Taming the Civil Society
While Taiwan and Thailand are undergoing political changes dramatically, everything seems to remain unchanged in Hong Kong. There is only one local news story attracts my attention: Some students of the University of Hong Kong (HKU) proposes to quit the Hong Kong Federation of Students (HKFS). This does not look like a big deal. But the term "passive revolution" might be an appropriate idea to understand what's happening in Hong Kong.
HKFS has been the representative body for student unions at seven universities and colleges since the late 1950s. Over the past few decades, it had been very politicized. During 1980s-1990s, HKFS was active in democratic movement, particularly in the incidents of June Fourth and fighting for revision of the Basic Law. In recent years, it has become less active but is still seen as a part of the pan-democratic alliance.
But now something different has happened in some university student unions. Chan Chi-kin, the former president of HKU students' union, and some students have launched a signature campaign to push a referendum to decide whether its student union should continue to join HKFS. This challenges the leadership of HKFS in local university students.
Chan criticized HKFS as an organization without a system of checks and balances and he was not happy about a large part of funding being allocated to the Social Movement Resource Centre, a group concerning social activism. He accused Lo Wai Ming, HKFS's former secretariat, of taking control over the financial resources of the federation.
But some were skeptical of Chan's political stances. Last year, before the July 1 rally, HKU student union released a statement which aroused controversies. It said, "Universal suffrage is not the solution to everything. Pursuing it blindly will lead to negative consequences. Cultivating good citizen quality and social environment congenial to universal suffrage is more meaningful than chanting slogans and taking to the street." A group of HKU alumni condemned this statement as discouraging people from joining the mass rally.
Now the signature campaign coincides with another incident. In mid-August, Lau Fong, president of HKU student union, and some student representatives went to meet Chief Executive of Hong Kong SAR government Donald Tsang. But this meeting was boycotted by four student unions because they were told not to inform the media of it. Lau Fong's father, Lau Nai Keung, a pro-Beijing government politician and committee member of Political Consultation, was the "middleman" who helped organize this meeting.
Yet all of these might not be a well-organized plot or political repression. But it demonstrates the pro-Beijing government partisans have shifted their strategies from promoting "patriotism" to gaining support and consensus from the civic associations. The political struggles and conflicts occur in the most grassroot levels of the society.

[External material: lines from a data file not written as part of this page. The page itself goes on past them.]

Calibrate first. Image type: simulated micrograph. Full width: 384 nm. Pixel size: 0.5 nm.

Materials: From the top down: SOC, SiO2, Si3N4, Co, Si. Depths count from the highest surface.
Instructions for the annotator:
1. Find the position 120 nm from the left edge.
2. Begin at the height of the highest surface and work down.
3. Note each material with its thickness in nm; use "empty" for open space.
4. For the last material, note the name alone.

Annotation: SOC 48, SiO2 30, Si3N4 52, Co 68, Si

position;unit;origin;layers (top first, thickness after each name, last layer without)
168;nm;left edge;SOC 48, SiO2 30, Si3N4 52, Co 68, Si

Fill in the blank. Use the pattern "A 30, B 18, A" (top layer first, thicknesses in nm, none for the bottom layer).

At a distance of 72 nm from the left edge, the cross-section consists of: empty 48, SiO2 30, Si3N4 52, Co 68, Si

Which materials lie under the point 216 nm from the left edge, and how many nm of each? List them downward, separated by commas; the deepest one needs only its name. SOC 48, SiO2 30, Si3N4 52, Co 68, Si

Over the past few years, local activists have advocated the slogan of "civil society" which is a force fighting against the encroachment by the government. What Lau Nai Keung, the pro-Beijing ideologue, proposed is not a crackdown on the civil society by the state. Instead, as he said, the civil society is not necessarily anti-government and it could "co-exist" with government "peacefully". He is so smart in playing with words that he even suggested Hong Kong need more "political oppositions" which would cooperate with the government.